Another easy call - perennial honesty, Lunaria rediviva. The seed pods look drab, but strip away the two papery outside layers which encase the seeds and the remaining central layer will shimmer like shot silk in the winter sun. But if you're not entirely convinced about the aesthetics of dying flower heads, try taking a much closer look. I admit I am utterly blown away by the genius of plants to devise ways to grow, protect and finally to fling their seed into the wider world. And 'handsome is as handsome does', in my world view. Geranium psilostemon - like all geraniums, the seed pod opens to reveal five seeds, each encased in a tiny cup and attached to a spring-loaded strip on a stiff spike. As the seed ripens and the spike dries out the tension rises, the spring fires and the seed is launched far into the borders. A ballistics engineer would be proud to have invented it.


Doronicum .jpg

Doronicum orientale

Tulipa sprengeri
Tulipa seeds.jpg

Tulipa sprengeri

Another exploder and perhaps my favourite - Dictamnus albus var. purpureus. I missed the harvest for the first two years here, finding just the empty pods on the plant after a couple of hot August weeks. Now, I collect the pods when they are still closed, once the seeds inside have turned black. In the heat of our conservatory the stiff, creamy pod lining twists and strains, before firing the ebony seeds crisply into the waiting grasp of a firmly sealed paper bag. For a week the snap, crackle and pop of exploding Dictamnus pods entertains me over breakfast. Beats a soggy cereal for amusement.

Doronicum orientale seeds launch themselves into the world softly and silently. This bright daisy threads its way through our old stock beds, lighting them up in early summer. Then, like so many in the daisy family it produces clouds of tiny seeds, each attached to a little circular ruff of white 'feathers' which will carry it on the wind for miles. A handful of seed looks and feels for all the world like weightless frogspawn.

The divinely beautiful Tulipa sprengeri has no clever seed distribution system - the fat pods simply split and drop their seeds where they fall. But such attractive seeds - triangles of transluscent dried amber in papery white capsules. Hold a seed to the light and it will glow. For the botanically minded, the seed pod and seeds give away the plant's membership of the Liliaceae family - the pod is in three vertical sections and the triangular seeds seal the case. Now this one, I will grant you, is not obviously pretty. My love of it owes more to my anticipation of what it will be than how it looks here. These are the seeds of one of our best himalayan blue poppies - almost certainly Meconopsis baileyi. If there was ever an ugly duckling seedpod, this one is it. But in two years time it will produce a sapphire swathe along our canal border and I will be in several seventh heavens.


Meconopsis bailyei

Meconopsis bailyei

Anemone cylindrica

Seed Packets

And how about this little gem? The seed heads of Anemone cylindrica are surely as attractive as its gentle, creamy-white flowers, and longer- lived. The seeds are a bit like brown tomato seeds, but encased in downy balls of fluff, awaiting a puff of wind to carry the seeds far and wide. I don't have a picture of the flower to hand, but the common name is Thimbleweed which perfectly describes the speckly seed heads before they fluff up ready for dispersal.

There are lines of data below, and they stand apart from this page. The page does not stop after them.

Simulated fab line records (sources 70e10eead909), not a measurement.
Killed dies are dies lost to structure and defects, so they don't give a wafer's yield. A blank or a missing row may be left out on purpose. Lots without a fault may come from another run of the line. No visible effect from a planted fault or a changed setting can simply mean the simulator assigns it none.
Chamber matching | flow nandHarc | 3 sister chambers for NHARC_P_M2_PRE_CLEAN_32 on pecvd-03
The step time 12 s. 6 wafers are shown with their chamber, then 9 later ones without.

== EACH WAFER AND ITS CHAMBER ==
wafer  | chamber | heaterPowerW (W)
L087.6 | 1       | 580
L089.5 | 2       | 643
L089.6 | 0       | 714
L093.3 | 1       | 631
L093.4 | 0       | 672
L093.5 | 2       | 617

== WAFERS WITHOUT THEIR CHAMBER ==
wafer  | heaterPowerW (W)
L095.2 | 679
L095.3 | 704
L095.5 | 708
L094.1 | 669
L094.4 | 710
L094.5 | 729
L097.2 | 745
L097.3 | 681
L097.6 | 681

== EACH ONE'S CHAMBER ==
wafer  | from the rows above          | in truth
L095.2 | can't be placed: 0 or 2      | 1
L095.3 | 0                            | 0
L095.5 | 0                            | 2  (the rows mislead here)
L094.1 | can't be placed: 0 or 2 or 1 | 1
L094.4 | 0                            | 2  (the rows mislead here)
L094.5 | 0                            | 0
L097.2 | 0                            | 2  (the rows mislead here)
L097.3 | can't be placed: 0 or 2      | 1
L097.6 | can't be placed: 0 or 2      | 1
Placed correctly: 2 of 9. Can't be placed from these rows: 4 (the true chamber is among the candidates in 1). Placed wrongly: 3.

So, the seed collecting urge has me firmly in its grip. Brown paper bags adorn every surface in the nursery and house. Donning a jacket and plunging my hand into a pocket produces a handful of crackling seed pods, or a piece of newspaper folded around a few little nameless treasures, collected in a moment thought to be too fleeting to traipse off in search of a bag and a pen, and later regretted. But I do this less often now. My seed haul is too precious to trust to my unreliable memory and a chance encounter with the washing machine.

What do I do with them all? I sow a small proportion - I would need acres to sow them all. I give plenty away to nursery visitors who approach me, desperate for a plant I have sold out of but for which I have seed in store. I guess I should package them and offer them for sale. I probably will, maybe this year, maybe next. But the value for me isn't in the price they might fetch, but in the promise of future beauty. Each seed contains a tiny plant embryo, encased in a time capsule on basic life support, awaiting an opportunity to flourish. It seems a shame to keep the surplus shut away here in a box in the potting shed, slowly dying in their bags. Perhaps that's the best reason to find time this winter to clean, package and label them all. Each one deserves a great future.